@OliverWhiddles , I'm not expecting the object to slow down as it approaches I am expecting it to slow down as it moves away from the static body. I shouldn't need any other force to accomplish this. Gravity will do the accelerating and decelerating for me. In my case the delta time variable mixed with the large values almost ensures that distance will never be exactly zero so I'll never divide by zero. I've stepped through the simulation frame by frame and it never gets close to zero. If you watch the console of the codepen I attached you can see that once the static object is passed my acceleration never bleeds away. I can see the force decreasing but the position variable gets so broken that the whole acceleration equation breaks.

@taby Due to the dt variable being like 10mil it goes from 1 lightyear on one side to 1 lightyear on the other in one frame. I wonder if that is my problem. With dt being so large I'm accelerating for almost a light year farther than I should. That could account for the massive explosion of acceleration and then the breakdown of the equation. I think I need to explore a different integration function like you suggested, but do you think that what I said above might have been the problem with the semi Implicit Euler function? edit: I didn't see your last comment so sorry if this lacks context from that.

@taby , I think you broke my brain. I don't understand any of that, lol. I'm having trouble even conceptualizing these integration functions and how they work let alone debugging them let alone applying suggestions to them. I really do appreciate your insight though. I guess this is turning out to be a huge learning opportunity for me!! I'll attempt to convert over to the RK4 like you suggested. If that doesn't work then I'll try limiting acceleration or the Lenard Nimoy proposition…. j/k.

@jonny-b Ah OK, sorry, I misunderstood the problem! It seems like the time step is just too large?

@OliverWhiddles Ya. I think that might be the problem. I don't understand it all well enough to prove that is the case. It's just my best guess. I'm hoping one of these other approaches that @taby suggested will do the trick. I'm back to reading over some articles on the subject a second time to give myself some more context before moving on. Thanks for your suggestions though!

jonny-b said:

@JoeJ The gravitations constant, as far as I can tell, is necessary in determining the force applied to each body by another body. So in your sVec3 f = d * (massI + massJ) / d.SquaredLength(); shouldn't the first d actually be swapped out with the gravitational constant?

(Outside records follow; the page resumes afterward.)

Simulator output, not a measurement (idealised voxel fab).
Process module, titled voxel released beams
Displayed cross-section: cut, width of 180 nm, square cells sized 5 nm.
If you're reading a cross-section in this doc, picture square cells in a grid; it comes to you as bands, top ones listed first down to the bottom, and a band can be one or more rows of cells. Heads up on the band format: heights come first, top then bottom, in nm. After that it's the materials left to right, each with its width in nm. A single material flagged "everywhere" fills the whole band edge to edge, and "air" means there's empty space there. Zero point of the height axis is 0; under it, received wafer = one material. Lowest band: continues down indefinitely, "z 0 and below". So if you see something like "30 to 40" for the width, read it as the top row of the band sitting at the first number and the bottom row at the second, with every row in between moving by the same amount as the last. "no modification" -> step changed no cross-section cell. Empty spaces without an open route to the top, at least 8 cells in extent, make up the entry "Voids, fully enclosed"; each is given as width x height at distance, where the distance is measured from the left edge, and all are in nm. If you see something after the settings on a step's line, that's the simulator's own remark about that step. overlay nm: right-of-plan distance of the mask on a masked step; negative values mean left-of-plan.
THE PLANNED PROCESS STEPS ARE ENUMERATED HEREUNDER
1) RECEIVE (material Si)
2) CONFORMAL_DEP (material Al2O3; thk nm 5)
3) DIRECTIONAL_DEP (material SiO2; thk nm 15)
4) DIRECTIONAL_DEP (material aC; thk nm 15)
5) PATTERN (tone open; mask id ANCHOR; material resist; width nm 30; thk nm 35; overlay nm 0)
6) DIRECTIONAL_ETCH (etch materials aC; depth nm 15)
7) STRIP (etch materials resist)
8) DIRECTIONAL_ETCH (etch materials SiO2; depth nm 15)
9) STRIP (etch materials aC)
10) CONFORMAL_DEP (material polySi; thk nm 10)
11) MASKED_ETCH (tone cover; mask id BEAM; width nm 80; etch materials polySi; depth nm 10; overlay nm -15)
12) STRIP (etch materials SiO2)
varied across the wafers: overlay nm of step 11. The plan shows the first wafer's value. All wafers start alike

Hmmm, now that you say that - i got my math just from my intention and did not look up any resources, probably.
But i have just learned you are right, so sorry for posting confusing bullshit!

Though, replacing d with G would not work. I use d to calculate the direction of the force.
Also, my addition of masses was wrong. They should be multiplied.

I'll try to fix that:

const float G = 1.f; // some number to relate your mass metric to gravity. i just assume we use a mass unit so G becoems 1.

sVec3 diff = comJ - comI;

float dist = diff.Length();
float force = G * (massI * massJ) / (dist * dist);

sVec3 direction = diff / dist;
bodyI.force += direction * force;
bodyJ.force -= direction * force;

But not sure if that's right now. Anybody please correct me if i'm still wrong.

However, my initial code gave quite nice results. I even thought i could give some interesting physics puzzle / section in a game.

@jonny-b I noticed that distance can be negative, and that goes into the power function, I think you should abs() the difference to get distance, and multiply the force by the sign of the difference. I do see it decelerating when I do this, although it still gets a mega push when it goes past, which will take an age to get back :D https://codepen.io/OliverWhiddles/pen/eYVzyom

@OliverWhiddles When squaring distance negative values are lost. So in the force calculation distance will always end up positive. However, I preserved the negative by storing it in a variable so I could later subtract velocity when we've passed the object.

Distance should never be negative.

@taby This is my simplistic way of preserving direction on a single axis example since I don't yet understand how to apply a directional force to acceleration and position (not sure I said that right). However, since the force calculation squares distance I didn't think it would be a problem for this example.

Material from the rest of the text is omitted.